I also use sarcasm with others and justify the behaviour as being part of my sense of humor but realise that's only an excuse and I'm hurting those I love.
Any recommendations of books or articles to read would be most welcome.
Adam |
Whenever I can maintain my conscious awareness, everything's great. When I can't, however (which is most of the time), I can often be very reactive or automatic, usually to people I have a lot of history with (which makes things hard).
From my observations of my own life, you'll do best to work on a combo of reconditioning your current responses to things as well as improving your internal "set point" or habit relevant to whatever is bothering you.
This is something that will probably take conscious effort to some degree (mostly the inner work, I'd say). I have lots of things in this area I'd like to deal with, but I live with some very challenging people. When I'm living with less challenging people, I'll probably take a shot at some major changes in the area of stimulus/response. I've tried making changes before, but it's like climbing a mountain with a heavy pack on -- it's easier to just take off the back (ie. move away from the challenging people). As such, I direct my efforts to other areas. Don't justify a lack of action, but don't beat yourself up when it's not intelligent for you to be directly trying to fix the issue in non-ideal circumstances.

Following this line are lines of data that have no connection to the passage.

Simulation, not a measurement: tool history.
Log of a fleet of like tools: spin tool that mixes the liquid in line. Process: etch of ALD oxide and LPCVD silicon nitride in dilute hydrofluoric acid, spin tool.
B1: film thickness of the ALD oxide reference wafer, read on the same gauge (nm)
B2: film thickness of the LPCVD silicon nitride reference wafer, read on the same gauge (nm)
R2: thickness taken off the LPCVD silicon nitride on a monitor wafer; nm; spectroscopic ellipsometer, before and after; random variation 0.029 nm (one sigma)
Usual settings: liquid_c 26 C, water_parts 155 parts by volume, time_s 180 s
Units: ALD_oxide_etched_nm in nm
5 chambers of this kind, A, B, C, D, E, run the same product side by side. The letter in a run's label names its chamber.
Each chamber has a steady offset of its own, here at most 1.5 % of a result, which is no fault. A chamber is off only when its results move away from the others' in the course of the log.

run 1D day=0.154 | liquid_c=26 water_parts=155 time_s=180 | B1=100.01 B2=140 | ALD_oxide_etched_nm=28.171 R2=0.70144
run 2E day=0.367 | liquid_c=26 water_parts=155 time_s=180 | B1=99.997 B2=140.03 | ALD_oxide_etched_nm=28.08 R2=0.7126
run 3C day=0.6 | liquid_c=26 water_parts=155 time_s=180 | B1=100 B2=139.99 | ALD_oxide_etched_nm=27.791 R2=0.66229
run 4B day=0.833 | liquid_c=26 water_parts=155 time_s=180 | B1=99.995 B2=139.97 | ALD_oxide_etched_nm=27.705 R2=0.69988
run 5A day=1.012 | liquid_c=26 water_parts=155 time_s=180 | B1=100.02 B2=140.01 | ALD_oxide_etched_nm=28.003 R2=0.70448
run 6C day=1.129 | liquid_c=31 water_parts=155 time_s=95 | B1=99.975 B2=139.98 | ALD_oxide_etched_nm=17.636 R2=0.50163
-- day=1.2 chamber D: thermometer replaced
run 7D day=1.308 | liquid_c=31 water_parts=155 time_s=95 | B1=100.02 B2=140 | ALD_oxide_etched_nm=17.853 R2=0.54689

As for your sarcasm... I have a very cynical sense of humour. You can be cynical if you like, but understand that those actions have certain consequences. For example, when I'm very centered in the moment, I choose not to be cynical because of the effects it creates. I'd rather consciously behave in another way. But when I'm not centered in the moment and am trapped in thinking, I'll opt to my default cynical behaviour.
Oh, I'll also note that if you react to something with extreme anger, it's probably because you're seeing it through the lens of a past event, or some sort of feeling you've acclimated to in relation to a certain subject. And one feeling can influence a
lot of different things, from what I've found.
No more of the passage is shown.